New uses for GPS technology are being developed just about every day. An impressive, and potentially crisis-averting capability of these satellites was recently discovered by researchers at Ohio State University. They discovered that GPS technology can detect secret nuclear weapon testing. The research began by attempting to identify and eliminate noise detected by the GPS satellites, when they stumbled upon the fact this noise could be caused by nuclear weapons exploding underground in countries like North Korea.
Similar to other seismic activity, such as earthquakes, underground nuclear explosions cause a pulse of energy through the earth’s crust and into the atmosphere. This pulse of energy causes a temporary disturbance in the ionosphere. These disturbances result in noise which disrupts GPS tracking signals. “That noise became our signal,” explained Dorota Grejner-Brzezinska, Ohio State University’s professor of Geodetic and Geoinformation Engineering.
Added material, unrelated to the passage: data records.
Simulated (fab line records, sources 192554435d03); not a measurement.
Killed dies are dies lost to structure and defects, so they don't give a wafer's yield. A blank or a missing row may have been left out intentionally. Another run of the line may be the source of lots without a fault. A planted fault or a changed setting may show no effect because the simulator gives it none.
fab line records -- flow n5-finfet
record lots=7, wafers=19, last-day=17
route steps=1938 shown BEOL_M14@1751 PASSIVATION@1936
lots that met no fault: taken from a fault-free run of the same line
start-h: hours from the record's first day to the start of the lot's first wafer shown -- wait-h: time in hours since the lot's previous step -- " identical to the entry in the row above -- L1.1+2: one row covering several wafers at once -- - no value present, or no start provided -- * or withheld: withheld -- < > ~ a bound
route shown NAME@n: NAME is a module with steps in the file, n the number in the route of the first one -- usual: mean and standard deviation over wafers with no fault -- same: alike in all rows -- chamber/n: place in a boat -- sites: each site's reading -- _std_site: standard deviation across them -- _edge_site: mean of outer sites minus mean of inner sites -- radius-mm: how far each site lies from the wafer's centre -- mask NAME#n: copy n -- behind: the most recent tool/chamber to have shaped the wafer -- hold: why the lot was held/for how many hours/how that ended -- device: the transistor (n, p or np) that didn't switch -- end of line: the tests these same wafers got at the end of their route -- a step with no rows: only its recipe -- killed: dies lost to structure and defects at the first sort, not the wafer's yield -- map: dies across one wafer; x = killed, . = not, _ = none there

The ionospheric disturbance can be detected by GPS receivers on the ground, as well as the satellites orbiting earth. With the help of various points of detection, the GPS technology can be used to trace the pulse of energy back to its source. “It’s very similar to seismological detection of an epicenter (of an earthquake),” Jihye Park explained, post doctoral researcher at Ohio State University. In this way, researchers can determine where nuclear testing is being conducted.
In order to make sure there methods could actually detect nuclear testing, the researchers applied the technique to archived data, which revealed U.S. nuclear testing in Nevada from the 1990s. The data used was taken from radio signals. Despite the limitations of radio technology, there was enough signal disturbance to confirm the researcher’s theories regarding what they were seeing in the GPS signals. Although this information is helpful, using GPS signal interruption is not yet an accepted method of monitoring secret nuclear tests.